Terms such as software-as-a-service (SaaS) and shared services are frequently tossed about in BI and data warehousing discussions. In this interview, we talk with Tim Walters of Collaborative Consulting, a technology consulting firm that delivers solutions in data services, technology services, project management, and operational services worldwide, about how those concepts are being used today -- and how they may evolve in the future.

Walters is the author of a white paper on the benefits and challenges of software-as-a-service in building a data warehouse and BI shared service, and spoke on the topic at the SAS Global Forum Annual Conference in Washington, DC in March.

BI This Week: When we talk about shared services, software-as-a-service, and BI, where are we on the implementation curve?

Tim Walters: For BI as SaaS, we are very early on the implementation curve, and even less far along with BI as shared services.

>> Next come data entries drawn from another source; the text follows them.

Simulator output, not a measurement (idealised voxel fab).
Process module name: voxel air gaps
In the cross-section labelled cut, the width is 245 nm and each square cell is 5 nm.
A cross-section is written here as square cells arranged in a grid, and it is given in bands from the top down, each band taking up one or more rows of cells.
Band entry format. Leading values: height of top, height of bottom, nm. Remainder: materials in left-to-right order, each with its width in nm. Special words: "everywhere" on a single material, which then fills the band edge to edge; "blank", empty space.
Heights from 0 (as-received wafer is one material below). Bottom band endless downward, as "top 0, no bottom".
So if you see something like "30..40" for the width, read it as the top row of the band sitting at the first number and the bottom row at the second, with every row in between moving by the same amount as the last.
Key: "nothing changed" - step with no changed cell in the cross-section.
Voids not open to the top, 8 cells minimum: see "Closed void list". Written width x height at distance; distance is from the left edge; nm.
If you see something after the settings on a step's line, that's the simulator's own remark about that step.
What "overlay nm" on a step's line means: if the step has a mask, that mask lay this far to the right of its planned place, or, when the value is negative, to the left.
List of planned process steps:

Back in 2005, I started on the path to implement what was then a vision and strategy for a large data warehouse and BI shared service. At that time, there were no examples in the public or private sectors that could serve as models in developing the myriad deliverables necessary in the project initiation phase. Those deliverables included a business case, logical architecture, cost recovery model, detailed service catalog, and customer pipeline. Figuring out all of those components wasn’t a simple undertaking -- it turned out to be a collaborative effort between vendors, partners, and internal experts.

Fast forward to today, when most BI vendors are in the early phases of developing offerings that are mainly based on the application service provider (ASP) model or a multi-instance architecture. In other words, they are focused on many-to-many deployments that physically separate each customer’s data warehouse from other customers, requiring entirely separate software installs and separate physical application servers. (As exceptions, there are some vendors that offer certain BI capabilities, such as reporting, in a true SaaS environment.)

Our goal was to implement shared services in a multi-tenancy architecture, a one-to-many installation and configuration of the application software. That reduces the software licensing fees, ongoing maintenance costs, and staffing costs required for the care and feeding of the platform. Our data warehousing shared service model was that of a utility, similar to telephone, electricity, or gas utilities.

Can you differentiate between “shared services” and “SaaS”? How are those two terms generally being used?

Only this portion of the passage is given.